The entirety of Harrison’s path from Argentina to Iron Lake is a logical sieve, but let’s say this all happened exactly as Harrison is describing it. That means the same person who spent the entire episode three steps ahead of the police force, a sizable chunk of the townsfolk, and the indigenous people of the region also mails check-in letters with a return address placing him in Lots-o-Logs, Oregon. That guy poses for photos that get circulated on Instagram along with a friend’s boasts about what a dynamite bowler he is. He’s a pillar of his community. He is decidedly on the grid.
But what’s the point of Jim Lindsay, exactly? The persona is no longer a means of holding himself accountable for years of bad behavior, which was supposed to be the point of the original ending everyone hates so much. Dexter was far removed from sun-soaked Miami, doing backbreaking forestry work in the cold without the social support system he had grown to rely on but couldn’t trust himself with. He might have escaped formal punishment, but he was trapped alone in a prison of his own design.
Well, he apparently got sick of that and relocated to Iron Lake for a more comfortable job and a life that is fuller and more robustly normal than Dexter Morgan’s ever was. He clearly has no fear of being discovered, or he wouldn’t be posing for the ‘Gram after rolling a 300. If we’re to believe that Harrison, an entire teenager, tracked Dexter to Iron Lake, it’s tough to also believe that Dexter was making even a modest effort to evade capture. (It’s possible that Debra was teaching a six-year-old Harrison the fundamentals of skip tracing prior to her death, but that’s not part of any canon I’ve seen.)
It’s no longer clear what purpose Jim Lindsay serves, if not to punish Dexter for his crimes or to help him evade capture. If he’s spent the last decade as a recovered addict and has rebuilt a normal life and routine around work, responsibilities, romance, friends, and hobbies, then that’s great for Jim Lindsay. The Dexter I know is a misanthropic weirdo who has practiced how to behave like a human in order to preserve his freedom but is ever the trickster. He’s fooling everyone around him with a performance of a person who doesn’t actually exist. Jim Lindsay seems to actually exist as if the performance has become real.
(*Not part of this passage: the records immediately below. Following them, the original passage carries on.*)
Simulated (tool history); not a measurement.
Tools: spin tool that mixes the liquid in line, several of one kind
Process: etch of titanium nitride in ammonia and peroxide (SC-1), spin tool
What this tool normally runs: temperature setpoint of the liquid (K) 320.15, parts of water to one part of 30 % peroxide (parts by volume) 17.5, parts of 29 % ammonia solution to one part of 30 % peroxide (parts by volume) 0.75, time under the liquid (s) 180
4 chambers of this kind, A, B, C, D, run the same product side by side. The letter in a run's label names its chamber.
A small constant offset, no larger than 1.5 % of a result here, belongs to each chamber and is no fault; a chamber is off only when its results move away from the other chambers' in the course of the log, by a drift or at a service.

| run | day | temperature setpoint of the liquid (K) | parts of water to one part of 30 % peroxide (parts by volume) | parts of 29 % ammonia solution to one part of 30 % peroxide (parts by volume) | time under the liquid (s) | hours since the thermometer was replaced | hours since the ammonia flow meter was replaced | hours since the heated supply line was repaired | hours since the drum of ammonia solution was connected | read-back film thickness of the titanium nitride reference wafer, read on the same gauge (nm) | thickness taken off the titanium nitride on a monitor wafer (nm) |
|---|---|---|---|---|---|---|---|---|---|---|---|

Whatever this current version of Dexter is, he’s the most prepared for parenthood than he’s ever been in his life. He’s gotten a cot for Harrison to sleep in and will be enrolling him in school alongside Angela’s adopted daughter Audrey. Rather than seeing Harrison as a terrifying burden and a ticking time bomb, he sees him as an opportunity to redeem Dexter Morgan rather than pretending to be Jim Lindsay. And he truly seems to crave fatherhood, which further contributes to the feeling that this Dexter is some kind of imposter. Without some deeper insights into how and why Dexter established this life and persona, New Blood is going to feel as hollow at its core as Dexter used to feel once upon a time.
- The ending gives the first glimpse of our primary villain, Kurt Caldwell, who successfully urges Angela to continue the search for the missing son gruesomely buried just beneath his feet.
- The young girl Angela helped with food and money in the premiere is not in great shape, having checked into a motel she’s unable to check out of. After being drugged and robbed of her phone, she realizes she’s being watched and finds a fun little message written around the lens.
- A piercing blue eye watches the girl struggle on a laptop screen, and the editing suggests it belongs to the local energy baron, but that eye looks like Clancy Brown’s to me.
- The full-time return of Dexter’s inner monologue isn’t entirely welcome: “We need to talk. Words you never want to hear from your doctor or your girlfriend.” I groaned aloud.
- “Stop acting like you’re such an evil person. I don’t remember a lot, but all my memories of you are good. [...] The worst thing you ever did was leave me.” Oh Harrison, you poor, sweet boy.
- Speaking of Harrison, Jack Alcott is excellently cast and holds his own against Michael C. Hall.
- I’m enjoying watching Hall and Jennifer Carpenter acting together again, but I don’t understand Ghost Deb either. Watching Ghost Deb taunt Dexter so mercilessly is confusing considering the last time we saw her, she was using her final breaths to absolve Dexter of responsibility so he could go on to live the happy and guilt-free life he deserves.
- Do the kids still listen to Dinosaur Jr. these days? It’s fine by me, I’m just wondering.